Spain – Slick, Scarred, and Waiting on Yamal
World ranking: 2
Spain come in as European champions and as a machine that rarely misfires. Luis de la Fuente has built a side that hums with structure and certainty, and they have not lost since lifting Euro 2024.
The star is clear. Lamine Yamal, the teenage phenomenon from Barcelona, has become the face and the tempo of this Spain side. Yet there is a problem: a hamstring injury. Reports suggest he could miss their first two group games. For a team that leans on his daring on the flank, that is a significant blow.
The injury list doesn’t end there. Fermin Lopez, another bright Barcelona midfielder, is out with a foot fracture and set to miss the tournament entirely. Mikel Merino, superb for Spain in 2025 with eight goals in 10 games, has not played since January because of injury.
Spain still walk in with elite quality. Rodri, the 2024 Ballon d’Or winner, dictates games with a calm that borders on arrogance. Pedri, when fit, knits everything together. Even with absentees, La Roja will keep the ball, squeeze the space, and suffocate opponents. The question is whether, without a fully fit Yamal, they have enough cutting edge when the margins tighten.
Argentina – Messi’s Second Home, Same Obsession
World ranking: 3
Argentina are not just defending champions; they are defending a story. Lionel Scaloni’s side won everything that mattered between 2021 and 2024, and the World Cup in Qatar became Lionel Messi’s final ascent to football’s summit.
Now comes the sequel. Messi turns 39 next month. Expecting him to reproduce the same physical output as 2022 is unrealistic. Expecting him to fade quietly in a country he now calls home is just as naïve.

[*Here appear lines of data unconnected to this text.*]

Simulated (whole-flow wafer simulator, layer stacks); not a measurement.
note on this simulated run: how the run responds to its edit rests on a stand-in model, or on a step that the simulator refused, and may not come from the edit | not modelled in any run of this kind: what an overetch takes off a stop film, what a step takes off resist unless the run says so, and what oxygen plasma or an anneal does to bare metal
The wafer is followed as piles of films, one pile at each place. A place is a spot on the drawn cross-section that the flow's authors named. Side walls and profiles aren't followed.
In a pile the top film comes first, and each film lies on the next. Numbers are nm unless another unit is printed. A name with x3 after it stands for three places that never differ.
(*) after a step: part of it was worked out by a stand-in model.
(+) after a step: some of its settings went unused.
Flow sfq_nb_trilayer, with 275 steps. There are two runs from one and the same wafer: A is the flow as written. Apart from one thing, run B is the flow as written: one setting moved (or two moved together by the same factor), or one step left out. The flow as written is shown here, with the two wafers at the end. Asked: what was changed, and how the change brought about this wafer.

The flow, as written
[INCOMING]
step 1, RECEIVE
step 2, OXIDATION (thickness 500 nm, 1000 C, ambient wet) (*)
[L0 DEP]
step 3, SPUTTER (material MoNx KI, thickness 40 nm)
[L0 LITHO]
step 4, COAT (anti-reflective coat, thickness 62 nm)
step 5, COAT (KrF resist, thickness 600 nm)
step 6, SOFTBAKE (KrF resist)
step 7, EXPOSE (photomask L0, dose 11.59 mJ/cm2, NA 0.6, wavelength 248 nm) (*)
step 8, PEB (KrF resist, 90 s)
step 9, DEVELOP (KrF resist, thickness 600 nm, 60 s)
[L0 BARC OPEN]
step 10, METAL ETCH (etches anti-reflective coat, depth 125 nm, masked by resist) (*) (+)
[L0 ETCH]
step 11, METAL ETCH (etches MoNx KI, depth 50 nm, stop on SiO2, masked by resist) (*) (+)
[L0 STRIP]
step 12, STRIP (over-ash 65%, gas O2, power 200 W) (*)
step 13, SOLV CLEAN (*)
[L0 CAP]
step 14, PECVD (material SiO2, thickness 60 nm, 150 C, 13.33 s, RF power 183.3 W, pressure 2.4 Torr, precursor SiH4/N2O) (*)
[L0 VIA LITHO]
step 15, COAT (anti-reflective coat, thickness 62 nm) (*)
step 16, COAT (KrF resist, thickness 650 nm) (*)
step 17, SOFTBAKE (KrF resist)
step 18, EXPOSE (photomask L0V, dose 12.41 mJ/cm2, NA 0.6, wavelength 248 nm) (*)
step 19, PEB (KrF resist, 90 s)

He has settled into the US with unnerving ease: 12 goals in 13 MLS games for Inter Miami this year underline that his left foot has not dulled. Argentina, meanwhile, have turned the US into a playground of their own. They lifted the 2024 Copa America there and cruised through South American qualifying, finishing top without serious drama.
Crucially, this is no one-man show. Lautaro Martinez, Julian Alvarez, and Nico Paz, the Tenerife-born attacking midfielder now at Como, give Scaloni layers of threat. Messi no longer has to do everything; he just has to do the decisive things. In knockout football, that might be enough.
England – New Face on the Same Old Quest
World ranking: 4
England arrive with a new voice in the dugout and the same old burden on their backs.
Gareth Southgate took them close – painfully close. Final defeats at the last two European Championships, a World Cup semi-final in 2018, a quarter-final exit in 2022. The story has been one of progress laced with regret.
Now the job passes to Thomas Tuchel. The German is tasked with breaking a drought that stretches back to 1966. He inherits a squad that cruised through qualifying and boasts depth almost everywhere. On paper, this is a group built to go long into a tournament.
Yet the warning lights are there. England drew with Uruguay and lost to Japan in March friendlies, performances that hinted at vulnerability when pressed and unsettled. Some of the headline names have not enjoyed smooth seasons. Jude Bellingham and Cole Palmer, both capable of bending games to their will, have had campaigns that were anything but straightforward.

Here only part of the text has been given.